What exactly are the Wolves getting in their second round pick? Let’s discuss.

NCAA Basketball: Washington at California Darren Yamashita-USA TODAY Sports

There was a lot to think about at the top of Thursday night’s NBA draft. Gersson Rosas used his first major roster move to ship off Dario Saric and the 11th pick for the Phoenix Suns’ 6th pick. Then there was some chatter about trading that pick as well, an idea that didn’t come to fruition and left Minnesota to select Texas Tech stud Jarrett Culver.

As the news of their newest lottery pick made shock waves throughout the Wolves community, Rosas’ second-round selection was left to slip through the cracks. Late at night and with so much drama proceeding, it was easy to forget that the team also held the 43rd pick.

Whether you had drifted off to sleep or scurried onto YouTube to scourer through Culver highlights, you may have missed that Minnesota took Washington guard Jaylen Nowell. The 19-year-old was an integral part of this year’s Huskies squad, putting up 16.2 points, 5.3 rebounds, 3.1 assists per game while connecting on 50.2 percent of his field goals and 44 percent of his 3-point attempts.

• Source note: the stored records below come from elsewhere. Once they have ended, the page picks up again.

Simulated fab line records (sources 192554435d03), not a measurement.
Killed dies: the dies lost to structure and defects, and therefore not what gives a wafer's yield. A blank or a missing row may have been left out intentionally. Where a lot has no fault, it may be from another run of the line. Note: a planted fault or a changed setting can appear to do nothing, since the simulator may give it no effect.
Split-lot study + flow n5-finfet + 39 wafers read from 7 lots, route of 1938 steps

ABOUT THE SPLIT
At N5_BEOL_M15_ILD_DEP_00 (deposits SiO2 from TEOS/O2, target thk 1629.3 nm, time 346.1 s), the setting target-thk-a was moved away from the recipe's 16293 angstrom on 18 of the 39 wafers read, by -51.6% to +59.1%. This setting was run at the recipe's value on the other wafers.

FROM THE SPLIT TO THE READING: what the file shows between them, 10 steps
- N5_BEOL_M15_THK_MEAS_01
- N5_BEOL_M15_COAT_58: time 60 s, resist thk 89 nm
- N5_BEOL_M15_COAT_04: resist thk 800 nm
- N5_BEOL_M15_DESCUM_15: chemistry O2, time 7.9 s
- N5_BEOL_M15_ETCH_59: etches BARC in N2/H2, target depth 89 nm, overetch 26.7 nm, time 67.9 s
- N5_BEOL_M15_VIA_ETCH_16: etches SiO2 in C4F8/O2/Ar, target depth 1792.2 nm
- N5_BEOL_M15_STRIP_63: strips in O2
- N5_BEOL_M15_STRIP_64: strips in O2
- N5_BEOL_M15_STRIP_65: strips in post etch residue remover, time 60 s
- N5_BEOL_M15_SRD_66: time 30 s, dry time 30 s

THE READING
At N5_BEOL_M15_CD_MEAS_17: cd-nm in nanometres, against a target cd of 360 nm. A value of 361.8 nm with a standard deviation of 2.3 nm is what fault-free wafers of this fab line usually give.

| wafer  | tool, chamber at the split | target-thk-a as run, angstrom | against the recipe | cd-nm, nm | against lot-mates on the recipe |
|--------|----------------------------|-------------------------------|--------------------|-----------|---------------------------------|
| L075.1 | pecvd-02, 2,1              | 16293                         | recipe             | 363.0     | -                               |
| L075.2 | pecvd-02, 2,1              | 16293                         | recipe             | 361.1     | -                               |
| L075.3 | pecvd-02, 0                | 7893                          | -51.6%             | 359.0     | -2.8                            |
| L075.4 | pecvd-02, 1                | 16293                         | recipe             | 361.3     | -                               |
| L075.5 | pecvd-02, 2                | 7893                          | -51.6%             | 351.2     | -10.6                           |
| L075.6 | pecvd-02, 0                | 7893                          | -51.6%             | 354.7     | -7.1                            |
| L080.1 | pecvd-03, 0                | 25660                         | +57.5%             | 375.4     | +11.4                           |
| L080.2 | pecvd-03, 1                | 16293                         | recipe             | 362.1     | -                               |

With the addition of Culver and Nowell, Minnesota now has a well-documented glut at both shooting guard and small forward, even if Robert Covington is reportedly set for more time at the power forward position. With that in mind, it takes some pretty grueling mental gymnastics to envision a route where their newest second-round pick gets reliable minutes from the get-go.

Of course, that can all change with an injury or roster move as the season progresses. Nobody expected Keita Bates-Diop, the Wolves’ second-round pick in 2018, to gather playing time last season and he ended up featuring in 30 games and even made three starts.

If Nowell does wiggle his way into the rotation, there is plenty to like about his game and fit. Obviously, the first thing that has made headlines is his lofty 3-point percentage. It’s extremely unlikely he will waltz into the league as a player who can knock down over 40 percent of his triples, but he has every chance to be a very reliable long-range gunner.

Unlike some high-percentage shooters, the 6-foot-4 guard wasn’t pigeonholed into a low-usage spot-up shooters role during his sophomore season. He finished the year with a relatively high usage rate (25.3%), which lent itself to plenty of off-dribble triples — raising his ceiling as a 3-point shooter.

Nowell also enjoys using his step-back and sidestep escape dribble to avoid defenders that are hurtling toward him to try and thwart his jumper, as you can see in the example above. Being able to avoid defenders while staying shot-ready is the kind of ability that usually translates well to the big leagues, especially with faster, bouncier, and more astute defenders running at him.

Becoming a dangerous shooter in the NBA will be crucial for the 19-year-old, because, despite his high usage at Washington, he is still a fairly low-volume shooter (3.2 attempts per game). Instead, he thrives on his ability to do work inside the arc. He has a decent one or two dribble pull-up game after forcing defenders to bite on his 3-point pump-fake, but mainly flashes his mid-range mastery in isolation or pick-and-roll, where he punishes defenders for giving him a sliver of room.

Due to its analytical inefficiency, the mid-range shot is a dying art form in the NBA. Alternatively, teams are opting to live and die at the rim, free throw line, and 3-point arc. Minnesota has staved off converting to this style for far too long but with Gersson Rosas, who was one of the forefathers of Houston’s analytic takeover, the Wolves will undoubtedly be remodeling themselves to keep up with the modern world.

Luckily for Nowell already has the long-range shooting down pat and you don’t become a 52.5 percent shooter from 2-point range without being an adept finisher around the rim in both half court and transition.

In spite of his size and slight-ish frame, he is a deceptively good finisher at the coalface. He does so with a quick burst, nifty layup package, and a developing floater.

When he is able to get out on the fast break, he is a blur that can finish above the rim or make the right pass to teammates flanking him.

Obviously, it’s not all roses for Nowell. If he was the perfect player there is no way he would have slipped to the second round without a monstrous uproar. He is a decent passer, but he can often come down with a case of tunnel vision on offense. With more versatile and staunch defenders at the next level, he will have to avoid becoming too single-minded when it comes to scoring.

The new Wolf also isn’t going to inspire any coaching manuals on defense. It is hard to get a solid read on his potential on that end in Mike Hopkins 2-3 zone scheme, but he was culpable of more than a few defensive lapses — mainly occurring when he was caught ball watching and lost track of his man.

Even with his blemishes, Nowell looks like he really could make a splash in the league regardless of his draft position.

He is young, smart, and possesses a bit of skill in most departments. If the 43rd pick does manage to weave his way through Minnesota’s surplus of wings, he could really become a handy role player.